DESPITE BEING HATED, causing its members legal woes, and not actually working, the Recording Industry Association of America wants to bring back DRM.
David Hughes, who heads up the RIAA's technology unit, said that while lots of recording companies were trying to distance themselves from DRM he thinks it will make a comeback.
According to Cnet he made a list of the 22 ways to sell music, and 20 of them still required DRM so therefore "DRM was not dead."
Hughes thought there was going to be a shift in music distribution towards subscription services, which means that DRM has to be used. He added that while the music was playing, punters did not care about DRM.
It was when it stopped them from doing something that they started to get miffed. µ
L'Inq
News.com
22 ways to sell music, 20 of them still required DRM... and only 2 are actually being used.
So thats 2 ways that benefit the music creator and the customer and 20 that dont then.

Business will realise that to make a profit you have to provide a service. Parasitism is NOT a service.
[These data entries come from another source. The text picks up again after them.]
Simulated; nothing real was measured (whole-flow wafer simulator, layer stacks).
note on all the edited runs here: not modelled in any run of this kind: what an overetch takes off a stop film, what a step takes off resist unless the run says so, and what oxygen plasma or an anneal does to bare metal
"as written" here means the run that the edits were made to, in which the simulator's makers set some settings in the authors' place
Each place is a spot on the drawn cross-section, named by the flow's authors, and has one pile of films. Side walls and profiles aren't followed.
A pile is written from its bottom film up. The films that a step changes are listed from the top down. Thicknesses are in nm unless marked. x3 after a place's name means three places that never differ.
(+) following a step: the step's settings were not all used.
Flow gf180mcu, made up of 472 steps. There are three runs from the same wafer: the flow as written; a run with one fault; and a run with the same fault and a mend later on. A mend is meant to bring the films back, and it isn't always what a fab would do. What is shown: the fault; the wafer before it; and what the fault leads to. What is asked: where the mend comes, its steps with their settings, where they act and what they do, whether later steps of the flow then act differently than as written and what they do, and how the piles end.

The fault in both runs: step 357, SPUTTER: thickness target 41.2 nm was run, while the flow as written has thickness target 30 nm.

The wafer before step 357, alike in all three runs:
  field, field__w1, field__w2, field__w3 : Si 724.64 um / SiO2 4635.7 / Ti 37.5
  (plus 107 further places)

"It was when it stopped them from doing something that they started to get miffed"

Which is the whole point of DRM, after all...
Remember, *HE* made the list... He is the head of the Technology unit. It's just standard job preservation. He's hardly going to list 22 things that just use standard mp3 and find himself replace by an open source mp3 encoder is he!
Just like Sony tried to do, but had to stop because people stopped buying their product. If I find that there is any DRM on anything I buy, I return it, and make sure every one concerned knows why. If no one buys their crap, they will change their mind pretty darn quick.
I would to see David Hughes out of a job, and the doors locked on the Recording Industry Association of America. They are both as useless as teats on a boar hog.
A big guy in the Mafiaa dreams up a list of 22 ways to sell music, and 20 of them contain DRM, so DRM will come back ?
You really gotta stop snorting the white powder, chowderhead.
Only the clueless users accept something with DRM in it, and only until that DRM bites them in the rear (which it will do, inevitably), at which point they wake up and realize that Digital Restriction Management is NOT their friend and they avoid it from that point on.
Entertainment will be user-friendly, with or without the RIAA/MPAA.
Did he happen to mention that one of the two DRM-free methods is the CD, on which more music has been sold than on any other format?